Cooper Union, Rhodes College and Trinity University are particularly notable for their merit scholarships as of 2015, according to U.S. News & World Report. Each of the schools awarded merit scholarships to more than 40 percent of their undergraduate students in 2014-2015. Not all colleges in the U.S. offer merit-based aid to students, however, so it is important to talk to a prospective school's financial aid office before applying to find out what is available.
New York City's Cooper Union awards half-tuition scholarships to all undergraduates. Among the Cooper Union students who received the aid in 2014-2015, 68 percent of the students demonstrated no financial need. On top of merit scholarships, Cooper Union also offers additional aid to students based on demonstrated financial need.
Rhodes College in Memphis, Tennessee, offers merit awards to students based on individual talents and achievements. A total of 50.5 percent of the students in academic year 2014-2015 received merit scholarships without demonstrating any financial need. Rhodes College plans to offer seven different types of scholarships to incoming students in 2016-2017.

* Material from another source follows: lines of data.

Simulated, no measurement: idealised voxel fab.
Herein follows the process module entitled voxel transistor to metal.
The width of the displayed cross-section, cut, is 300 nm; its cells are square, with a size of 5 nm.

Trinity University in San Antonio, Texas, says that all undergraduate students who apply to the institution are automatically considered for merit-based scholarships. The university determines these awards based on a student's official test scores and high school transcript information. Recipients of the Murchison Scholarship and other top students are invited to compete for the full-tuition Trinity Tower Scholarships during Trinity Tower Scholars Day.